Interesting project and great tutorial. One thought, is there any concern with the compressibility of the foam leading to cracking of the carbon should the stems strike anything?
Good question, Glen.
The foam that remained after it was profiled was a bit smaller than the carbon/glass over foam gunnels on the stripped Kite.
The stripped Kite has a single layer of 5.5 oz carbon, and a layer of 6 oz glass. Here's a look at those gunnels, in process.




Those gunnels easily survived cartopping directly against my Thule racks. I cinch down the boat with a 1" nylon strap, looped under the racks. I would estimate I apply 1/2 to 3/4 of my body weight when tightening. All this boils down to an estimated contact stress in excess of 1,000 psi. I have not seen any permanent deformations due to those stresses.

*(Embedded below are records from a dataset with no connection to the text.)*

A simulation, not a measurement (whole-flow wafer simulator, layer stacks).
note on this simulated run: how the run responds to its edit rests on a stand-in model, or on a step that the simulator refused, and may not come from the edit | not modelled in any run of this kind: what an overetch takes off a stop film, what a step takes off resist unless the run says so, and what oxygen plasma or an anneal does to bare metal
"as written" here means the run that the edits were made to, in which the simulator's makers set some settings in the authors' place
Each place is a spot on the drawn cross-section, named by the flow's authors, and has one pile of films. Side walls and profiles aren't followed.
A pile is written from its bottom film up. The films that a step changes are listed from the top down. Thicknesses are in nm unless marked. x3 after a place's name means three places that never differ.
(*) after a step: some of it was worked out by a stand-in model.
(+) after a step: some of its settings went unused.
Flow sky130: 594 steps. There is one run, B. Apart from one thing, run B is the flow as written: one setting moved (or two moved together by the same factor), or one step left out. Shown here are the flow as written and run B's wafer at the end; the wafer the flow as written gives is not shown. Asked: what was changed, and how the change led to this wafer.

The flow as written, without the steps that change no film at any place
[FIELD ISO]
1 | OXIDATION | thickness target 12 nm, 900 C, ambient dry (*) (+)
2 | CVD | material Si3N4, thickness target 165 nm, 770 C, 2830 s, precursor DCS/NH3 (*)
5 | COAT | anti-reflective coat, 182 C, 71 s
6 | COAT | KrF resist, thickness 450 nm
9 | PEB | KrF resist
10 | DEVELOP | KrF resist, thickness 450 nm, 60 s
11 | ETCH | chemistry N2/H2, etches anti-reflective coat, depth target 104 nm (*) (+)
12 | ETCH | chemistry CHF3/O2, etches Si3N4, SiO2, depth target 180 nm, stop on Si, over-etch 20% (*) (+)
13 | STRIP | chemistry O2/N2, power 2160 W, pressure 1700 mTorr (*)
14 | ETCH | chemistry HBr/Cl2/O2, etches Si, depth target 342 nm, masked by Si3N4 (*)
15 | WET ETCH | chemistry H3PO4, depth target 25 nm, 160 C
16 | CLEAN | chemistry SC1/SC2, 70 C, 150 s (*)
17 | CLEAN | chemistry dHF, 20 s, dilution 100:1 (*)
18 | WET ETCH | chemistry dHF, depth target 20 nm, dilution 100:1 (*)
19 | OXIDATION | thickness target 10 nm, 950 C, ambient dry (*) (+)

So, my belief is that I should not see any deformations to the stems due to impact stress. I have a single layer of 5.9 oz carbon below the foam, and 2 layers of 5.9 carbon, and 2 layers of 6 oz glass over the foam. BTW, the foam is Divinycell from DIAB, specifically made for composite construction.
They build high performance sailboats and experimental aircraft from this stuff.
I have no intention of paddling the Screamin' Sixties, nor flying this Kite at 10,000 ft!!

It should be OK. Besides, cut open nearly any modern high performance canoe, and you'll likely find the same sort of layup.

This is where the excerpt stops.